Rorate Caeli

Celebrating an Ecumenical Week

Father Gotthold Hasenhüttl thought he could have it all: be a Catholic theologian, a Catholic professor, a Catholic priest, and occasionally celebrate joint services (Mass? Eucharist? What?) with Protestant ministers, as he famously did during an ecumenical gathering in Berlin, in the summer of 2003 (read details here, fifth item).

It is wonderful that he has finally received the "Küng treatment". No, not a five-hour dinner, but the previous suspension (ordered in 2003) of his license to teach Catholic theology (the LICENSE; we are unaware of his ever teaching actual CATHOLIC theology) has been made permanent and has been followed by a dire warning that any students taught by him would not have their degrees recognized by the diocese of Trier (and, therefore, by the formal educational system, according to the German legal framework for theological education).


The news was buried in the past few days and it has been difficult to find more than one source in English. Excerpts (read whole article here):

A German priest suspended for celebrating a high-profile Mass where he invited non-Catholics to partake of the Eucharist has had his right to teach theology withdrawn by his bishop. Father Gotthold Hasenhüttl released a letter dated Jan. 2 from Bishop Reinhard Marx of Trier, who said that Father Hasenhüttl's recent writings "have made it clear that you are not prepared to give way, that you consider your view to be correct and that you see no reason to bow to the ecclesiatical discipline on the issue which led to your suspension."


(...) The diocese has made it clear that it will not give them the right to teach if Father Hasenhüttl supervises their exams, in spite of an appeal by the state ministry of education. A spokesman for the diocese told CNS that it expects the faculty [the college] to find alternative examiners. [See also Catholic News Service]

This French source informs that the decision was taken after the matter was discussed with the Pope himself by bishop Marx:

The [diocesan] decree was signed last January 2 by Reinhard Marx, bishop of Trier, after the latter was received, in the previous weeks, by pope Benedict XVI.
We have not been able to find the exact day of the audience, but it is widely known that not all papal audiences are made public.

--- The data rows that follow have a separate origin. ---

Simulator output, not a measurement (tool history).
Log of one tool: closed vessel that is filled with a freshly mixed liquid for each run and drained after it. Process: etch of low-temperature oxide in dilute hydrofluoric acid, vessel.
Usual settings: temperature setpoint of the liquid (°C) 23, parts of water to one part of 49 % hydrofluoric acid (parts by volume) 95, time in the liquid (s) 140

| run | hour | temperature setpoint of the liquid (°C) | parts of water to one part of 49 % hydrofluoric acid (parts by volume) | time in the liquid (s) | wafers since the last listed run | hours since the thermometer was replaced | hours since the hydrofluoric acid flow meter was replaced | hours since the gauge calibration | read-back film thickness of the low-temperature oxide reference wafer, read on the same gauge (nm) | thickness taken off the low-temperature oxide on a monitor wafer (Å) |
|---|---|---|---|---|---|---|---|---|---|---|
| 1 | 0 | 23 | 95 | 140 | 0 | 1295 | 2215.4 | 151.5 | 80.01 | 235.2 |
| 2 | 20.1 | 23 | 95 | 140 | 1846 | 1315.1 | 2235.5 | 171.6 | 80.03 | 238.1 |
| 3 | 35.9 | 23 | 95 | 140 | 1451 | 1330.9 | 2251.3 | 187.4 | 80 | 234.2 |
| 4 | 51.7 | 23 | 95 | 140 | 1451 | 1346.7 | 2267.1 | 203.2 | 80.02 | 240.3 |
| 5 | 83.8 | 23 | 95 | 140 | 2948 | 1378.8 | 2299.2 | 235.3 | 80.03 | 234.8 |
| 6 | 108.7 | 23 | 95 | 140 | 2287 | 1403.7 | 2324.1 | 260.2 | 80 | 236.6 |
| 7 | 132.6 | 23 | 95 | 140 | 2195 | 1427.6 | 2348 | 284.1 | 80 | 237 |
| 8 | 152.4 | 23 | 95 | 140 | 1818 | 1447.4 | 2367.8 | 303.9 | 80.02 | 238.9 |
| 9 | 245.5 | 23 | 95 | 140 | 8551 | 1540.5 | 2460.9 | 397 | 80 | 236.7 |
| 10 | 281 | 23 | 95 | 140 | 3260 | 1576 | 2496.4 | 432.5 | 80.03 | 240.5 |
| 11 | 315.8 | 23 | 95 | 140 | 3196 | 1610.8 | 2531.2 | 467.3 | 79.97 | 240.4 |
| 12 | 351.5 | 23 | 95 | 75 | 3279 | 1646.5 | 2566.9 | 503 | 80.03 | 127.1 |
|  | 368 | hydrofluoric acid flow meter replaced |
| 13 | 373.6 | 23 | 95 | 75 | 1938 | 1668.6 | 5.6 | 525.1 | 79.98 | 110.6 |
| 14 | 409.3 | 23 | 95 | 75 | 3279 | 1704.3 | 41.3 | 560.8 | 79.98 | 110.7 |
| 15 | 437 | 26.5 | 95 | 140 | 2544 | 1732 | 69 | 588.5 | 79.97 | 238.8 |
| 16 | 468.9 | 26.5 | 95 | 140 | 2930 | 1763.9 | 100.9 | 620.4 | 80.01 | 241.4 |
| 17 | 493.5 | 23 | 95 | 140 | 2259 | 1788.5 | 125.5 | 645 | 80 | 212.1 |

Father Hasenhüttl had tried to write a "theology" of his ecumenical abuses, but he gladly found a bishop who was willing to confront him. His permanent exclusion from teaching Catholic theology is a good sign, especially considering the doctrinally confusing emotionally-based Catholic-Protestant dialogue in Germany, but who knows how many students he contaminated during his long years as a Theology professor?